I disagree strongly with your proposition in Comment, (NCE last week) that (to manage a civil engineering business) 'it matters very little whether the (chief executive's) background is in civil engineering or floristry'.
You identify a crucial issue - "provided that your boss understands the business........" - but the more esoteric the skills involved the less likely that such requisite understanding will be there in the management hierarchy.

That is why technically innovative first generation management prospers and financially oriented second generation management usually initiates a long decline.

Management and engineering skills are not mutually interchangeable. It is relatively easy for a trained engineer to grasp management skills but not vice versa.

In a manufacturing process, the factory environment can be strictly controlled, and when the initial engineering input has been proven, largely organisational skills will suffice.

In civil engineering, however, each project presents new problems necessitating engineering input involving investigatory and interpretive skills dependent on technical knowledge.
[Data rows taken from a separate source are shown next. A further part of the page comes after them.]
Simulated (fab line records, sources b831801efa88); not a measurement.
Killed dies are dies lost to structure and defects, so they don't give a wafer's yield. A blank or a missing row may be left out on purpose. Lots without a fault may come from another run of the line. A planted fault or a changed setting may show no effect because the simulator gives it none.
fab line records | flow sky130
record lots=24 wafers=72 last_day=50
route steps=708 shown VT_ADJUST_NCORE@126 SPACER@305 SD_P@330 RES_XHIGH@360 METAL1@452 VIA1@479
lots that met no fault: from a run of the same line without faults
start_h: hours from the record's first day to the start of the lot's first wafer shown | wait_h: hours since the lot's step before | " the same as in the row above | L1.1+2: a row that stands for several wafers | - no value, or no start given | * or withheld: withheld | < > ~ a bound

This is especially acute in geotechnical and ground engineering. How many times have projected costs been prejudiced by inadequate or inappropriate ground investigation dictated by an ill informed manager or quantity surveyor?

Vide the positive example of Flint & Neill which you applaud and the negative one of the NHS and engineering companies of which I have had experience. The more sophisticated the work, the greater the need for skilled technical managers.